James Crumbley wants new trial after Oxford High School shooting conviction
Oxford school shooter's father seeks a new trial
James Crumbley is seeking a new trial, with his attorneys arguing in court Friday deals the prosecution made with key witnesses guaranteed he wouldn't have a chance during his involuntary manslaughter trial years earlier.
OXFORD, Mich. (FOX 2) - James Crumbley, the father of the Oxford High School shooter, is requesting a new trial after he was sentenced to 10-15 years in prison.
A judge sentenced both James and his wife, Jennifer, to prison after juries convicted them of four counts of involuntary manslaughter stemming from the Oxford High School shooting.

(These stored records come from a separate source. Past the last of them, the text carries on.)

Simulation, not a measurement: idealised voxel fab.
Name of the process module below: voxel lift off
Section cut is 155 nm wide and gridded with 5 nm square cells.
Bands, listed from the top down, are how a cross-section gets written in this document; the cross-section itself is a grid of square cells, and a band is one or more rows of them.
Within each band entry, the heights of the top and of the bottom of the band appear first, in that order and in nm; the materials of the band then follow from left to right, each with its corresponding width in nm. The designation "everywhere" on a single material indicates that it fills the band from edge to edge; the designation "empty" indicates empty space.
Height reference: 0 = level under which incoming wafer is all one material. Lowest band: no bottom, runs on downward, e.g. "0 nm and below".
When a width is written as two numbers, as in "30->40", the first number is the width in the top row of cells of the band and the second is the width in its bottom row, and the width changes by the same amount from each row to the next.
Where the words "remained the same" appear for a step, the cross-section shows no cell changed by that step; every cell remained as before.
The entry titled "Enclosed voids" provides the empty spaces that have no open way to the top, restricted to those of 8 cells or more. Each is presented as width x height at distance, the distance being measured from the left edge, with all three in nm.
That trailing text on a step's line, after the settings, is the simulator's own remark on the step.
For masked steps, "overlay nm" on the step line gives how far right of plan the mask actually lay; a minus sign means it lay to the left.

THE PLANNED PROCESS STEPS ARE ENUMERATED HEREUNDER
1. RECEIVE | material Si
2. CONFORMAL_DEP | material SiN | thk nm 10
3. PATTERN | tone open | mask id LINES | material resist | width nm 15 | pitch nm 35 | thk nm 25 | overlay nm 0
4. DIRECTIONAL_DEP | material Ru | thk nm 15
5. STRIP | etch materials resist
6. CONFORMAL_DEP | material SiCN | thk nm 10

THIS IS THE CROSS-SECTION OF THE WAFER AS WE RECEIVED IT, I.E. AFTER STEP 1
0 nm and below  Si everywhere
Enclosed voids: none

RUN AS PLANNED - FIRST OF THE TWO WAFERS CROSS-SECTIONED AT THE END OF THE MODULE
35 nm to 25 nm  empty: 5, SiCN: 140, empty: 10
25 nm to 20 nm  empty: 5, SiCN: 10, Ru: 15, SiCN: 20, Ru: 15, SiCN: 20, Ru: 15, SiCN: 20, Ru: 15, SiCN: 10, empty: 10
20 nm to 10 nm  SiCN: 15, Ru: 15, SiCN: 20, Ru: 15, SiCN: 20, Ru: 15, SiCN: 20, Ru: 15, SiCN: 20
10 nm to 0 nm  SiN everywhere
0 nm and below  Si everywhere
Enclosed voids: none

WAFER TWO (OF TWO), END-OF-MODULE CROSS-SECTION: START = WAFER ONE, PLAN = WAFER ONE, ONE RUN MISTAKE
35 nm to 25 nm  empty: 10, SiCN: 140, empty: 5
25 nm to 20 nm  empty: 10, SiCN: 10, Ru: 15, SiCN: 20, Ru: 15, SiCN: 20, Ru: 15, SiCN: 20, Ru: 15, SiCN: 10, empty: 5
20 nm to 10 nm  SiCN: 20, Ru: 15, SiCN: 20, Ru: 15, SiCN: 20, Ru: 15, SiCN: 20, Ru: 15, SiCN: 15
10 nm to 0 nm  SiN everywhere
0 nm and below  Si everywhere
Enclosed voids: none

Meanwhile, their son was sentenced to life without parole after pleading guilty to a long list of charges.
James appeared in court Friday as his attorney and prosecutors argued for and against a new trial, respectively.
Judge Cheryl Matthews said she expects to issue a response to the request within a month.

James Crumbley at his criminal trial on March 7, 2024
The backstory:
James and Jennifer's son brought a gun to school and killed four classmates on Nov. 30, 2021, when he was 15.
After the shooting, the parents fled to Detroit, where they were found hiding in an art studio.
As James' case moved through the court system, it was revealed that he purchased his son a handgun as a Christmas gift just days before the deadly shooting. That firearm was kept unlocked in the family's home.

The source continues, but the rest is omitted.